People have until tomorrow to comment on a draft map, and the state Supreme Court in Steuben County is working against a Friday deadline to complete the process.

Recommendations from the court-appointed special master hit the congressional delegation like a bolt of lightning because the proposal would pit senior Democrats against each other. Read more: New York Court Expert Proposes More Republican-Friendly MapKeshia Clukey

MISSOURI: 6-2 COMPROMISE
A congressional map designed to extend a 6-2 Republican advantage in Missouri’s delegation finally is headed to Gov. Mike Parson’s desk. Parson (R) said he’ll act fast on the GOP-drawn map, given election officials need time to prepare for the Aug. 2 primary under the new lines.

The plan would revise the 2nd District of Rep. Ann Wagner (R) such that it would have supported Donald Trump over Joe Biden by 8 percentage points in the 2020 election, compared to a virtual tie under the current lines. That bodes well for her re-election this November, though the 2nd could again become competitive by the end of the decade if suburban St. Louis County continues to trend Democratic.
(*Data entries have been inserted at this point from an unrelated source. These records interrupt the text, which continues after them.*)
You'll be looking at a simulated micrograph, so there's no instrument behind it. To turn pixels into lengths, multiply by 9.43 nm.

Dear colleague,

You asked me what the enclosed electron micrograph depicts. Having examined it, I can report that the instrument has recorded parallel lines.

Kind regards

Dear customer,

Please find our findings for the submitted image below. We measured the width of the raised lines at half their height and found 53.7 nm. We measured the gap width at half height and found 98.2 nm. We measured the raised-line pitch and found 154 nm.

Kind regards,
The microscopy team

The map also kept Whiteman Air Force Base and Fort Leonard Wood in the 4th District, making it likely that Rep. Vicky Hartzler’s successor will land on the Armed Services Committee in the 118th Congress. Hartzler (R) is running for Senate.

Though Republicans have the governorship and decisive majorities in the legislature, the redistricting process was prolonged by a bloc of strongly conservative senators who demanded a 7-1 map that would have dismantled the Kansas City-based 5th District of Rep. Emanuel Cleaver (D). — Greg Giroux

NEW HAMPSHIRE: SUNUNU REVIEW
Gov. Chris Sununu is vetting the latest congressional map from his fellow New Hampshire Republicans.

The two-district map produced by a House-Senate conference committee would shift Manchester, New Hampshire’s most populous city and the hometown of 1st District Rep. Chris Pappas (D), into the 2nd District of Rep. Annie Kuster (D).

The changes would make it easier for Republicans to capture the 1st but harder to win the 2nd. The New Hampshire Supreme Court is preparing to implement a minimal-change map if the legislature and governor can’t agree before the candidate qualifying period begins June 1. — Greg Giroux

FLORIDA: LITIGATION
A redistricting plan preserving a minority-access congressional district stretching across North Florida is back in play for the midterm elections, after a state judge lifted an automatic stay that would have left in place a map drawn by Gov. Ron DeSantis’s office.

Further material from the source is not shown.